Martin Marty ponders the gritty realities of interfaith marriage. He finds Naomi Schaefer Riley’s recent book, Till Faith Do Us Part: How Interfaith Marriage Is Transforming America, a welcome exploration of the issues involved:
Ms. Riley herself and many reviewers are in “interfaith” marriages, and find much to affirm in many of them, but they are also aware of what social scientific data says about the causes of changes in marriage trends. Some data suggests that, among large communities, Mormons and Muslims are the most successful at holding off marriage “across the aisles,” to use The Economist’s terms.
Ask, in polls, which religion “other than your own” you view most positively, and the largest set of respondents lists Mormon and Muslim as problematic. Years ago Jews and Catholics were most feared and despised, but today they are most readily accepted by others! One reason for the change is interfaith marriage, and, alongside it, many other means of getting to know “the other.”

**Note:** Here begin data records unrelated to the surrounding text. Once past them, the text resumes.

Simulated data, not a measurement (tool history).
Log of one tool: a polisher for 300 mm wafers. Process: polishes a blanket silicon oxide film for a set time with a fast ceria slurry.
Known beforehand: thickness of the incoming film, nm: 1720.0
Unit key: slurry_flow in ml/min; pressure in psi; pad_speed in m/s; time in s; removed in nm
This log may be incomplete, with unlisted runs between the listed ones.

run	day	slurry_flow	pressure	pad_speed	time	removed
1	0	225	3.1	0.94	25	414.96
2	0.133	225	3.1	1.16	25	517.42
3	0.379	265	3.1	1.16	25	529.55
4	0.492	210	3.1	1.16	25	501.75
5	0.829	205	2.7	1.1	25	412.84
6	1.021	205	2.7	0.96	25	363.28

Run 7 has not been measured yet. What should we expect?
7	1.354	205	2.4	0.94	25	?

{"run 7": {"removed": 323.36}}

In an interview, Schaefer Riley describes what’s surprised her about her own interfaith marriage:
I told my husband on our first date that I plan to raise my children Jewish. In my survey, though, apparently, about less than half of interfaith couples actually talk about how they’re going to raise their children before they get married. So that wasn’t a big surprise. But I will say one of the interesting things is that I think most people getting into interfaith unions seem to think it’s kind of one discussion happens, somebody wins, and then you sort of move forward from there.
But I think it’s been a much more dynamic process. And, you know, you don’t really realize until you get to these various milestones in life, you know, how you’re going to feel about them. And little things can really affect the compromises that you’ve reached, you know. So you used to go to so-and-so’s for, you know, an Easter egg hunt, and it was completely an, you know, irreligious experience. You know, that person no longer hosted, and then you go to Uncle So-and-So’s, and he’s much more into talking about the real reason behind Easter. And suddenly, I think an interfaith family can get very uncomfortable.